Basic Radio is a free introductory textbook on electronics based on tubes. See the editorial for more information....


Author: J.B. Hoag

Amplifier circuits tend to oscillate because of the feedback through the inter-electrode capacitances of the tube itself, because of the electrostatic and electromagnetic feedback external to the tube, and because of improper connections whereby currents of the input and output circuits flow through a common wire or through a portion of the shields from one grounded point to another. This is particularly true of radio frequency amplifiers which have tuned-grid and tuned-plate circuits. The feedback through the tube itself is largely alleviated by using tetrodes and pentodes, with condensers (C2 of Fig. 27 E) shunting r.f. currents directly to ground from the screen and suppressor grids.

Fig. 27 E. R.F. amplifier circuits. C1 = 0.01μfd. C2 = 0.001 μfd. or more

Even so, certain of these tubes (6L6, 6V6, 6F6, and the like), designed for audio frequency use, do not have sufficient screening for use as r.f. amplifiers unless additional precautions are taken. Many of the tubes designed for handling large amounts of power, as in the amplifier stages of transmitters, are merely triodes. For these, it is imperative that "neutralization" circuits be used to prevent oscillation.

Neutralization consists of feeding some of the r.f. voltages from the output or from the input of the amplifier to the other side in such a manner as to cancel the r.f. voltage developed through the grid-to-plate capacitance of the tube itself. There are three main methods, called plate, grid, and inductive neutralization.

Fig. 27 F. A plate-neutralized r.f. amplifier circuit

In the plate-neutralized circuit of Fig. 27 F, the r.f. voltages in the tank circuit LC induce voltages in the closely coupled extension of L. These voltages are of opposite polarity to those on the grid (which originally caused them). They are fed back to the grid through the neutralizing condenser Cn, to balance that which reaches the grid through the grid-plate capacitance of the tube. Neutralization is satisfactory only over a small range of frequencies.

Fig. 27 G. A grid-neutralized r.f. amplifier circuit

In the grid-neutralized circuit of Fig. 27 G, the rise and fall of the plate potential is transferred by the neutralizing condenser Cn through the grid coil, to counteract the voltage changes transferred by direct capacitive coupling inside the tube from plate to grid. In general, grid neutralization is less satisfactory than plate neutralization.

Fig. 27 H. Inductive neutralization of a r.f. amplifier

Figure 27 H shows an inductive-neutralization circuit, whereby " link coupling " is used between the grid and plate circuits. This type of neutralization is also complete at only one frequency.

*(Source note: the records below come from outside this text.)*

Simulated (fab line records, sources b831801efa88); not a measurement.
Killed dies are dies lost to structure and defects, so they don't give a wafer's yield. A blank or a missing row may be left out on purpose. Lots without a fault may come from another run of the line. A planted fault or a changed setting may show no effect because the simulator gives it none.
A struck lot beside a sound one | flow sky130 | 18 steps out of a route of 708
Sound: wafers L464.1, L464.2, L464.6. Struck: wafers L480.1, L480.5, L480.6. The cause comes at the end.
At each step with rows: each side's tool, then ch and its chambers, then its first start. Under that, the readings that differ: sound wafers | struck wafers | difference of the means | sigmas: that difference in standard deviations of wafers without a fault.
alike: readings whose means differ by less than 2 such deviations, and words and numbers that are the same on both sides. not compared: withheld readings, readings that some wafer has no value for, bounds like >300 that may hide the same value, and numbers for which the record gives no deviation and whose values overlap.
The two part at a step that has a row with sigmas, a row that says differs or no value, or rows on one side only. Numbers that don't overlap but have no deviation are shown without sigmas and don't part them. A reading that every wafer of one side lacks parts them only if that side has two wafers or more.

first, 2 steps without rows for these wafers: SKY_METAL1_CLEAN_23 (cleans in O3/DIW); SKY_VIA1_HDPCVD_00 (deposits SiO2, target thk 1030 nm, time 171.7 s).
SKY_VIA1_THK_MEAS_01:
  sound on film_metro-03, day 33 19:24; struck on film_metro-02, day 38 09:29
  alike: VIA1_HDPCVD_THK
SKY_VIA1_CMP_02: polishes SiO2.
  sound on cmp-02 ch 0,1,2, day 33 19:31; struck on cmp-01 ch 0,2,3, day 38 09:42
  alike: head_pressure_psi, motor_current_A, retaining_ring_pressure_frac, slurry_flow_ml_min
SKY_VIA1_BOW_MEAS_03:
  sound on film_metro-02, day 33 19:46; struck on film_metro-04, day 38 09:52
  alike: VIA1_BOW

Fig. 27 I. Neutralization of a push-pull amplifier

Two condensers (CnCn) are needed to neutralize a push-pull circuit, as in Fig. 27 I. The capacitances of the two condensers are nearly equal to each other and to the tube's grid-plate value. When the tubes are electrically identical and the circuits are layed out symmetrically, neutralization can be complete and also be independent of frequency. At the very high frequencies, push-pull circuits are the only type which can be satisfactorily neutralized.

In order to neutralize an amplifier, the filament is heated and r.f. is applied to the input terminals. The plate voltage is to be zero. A d.c. milliammeter is connected in series with the C-bias circuit. The plate tank circuit is tuned back and forth through resonance and Cn is adjusted until the d.c. grid current no longer changes, or, at most, shows a small gradual rise and fall, with a maximum at resonance. The circuit is then neutralized.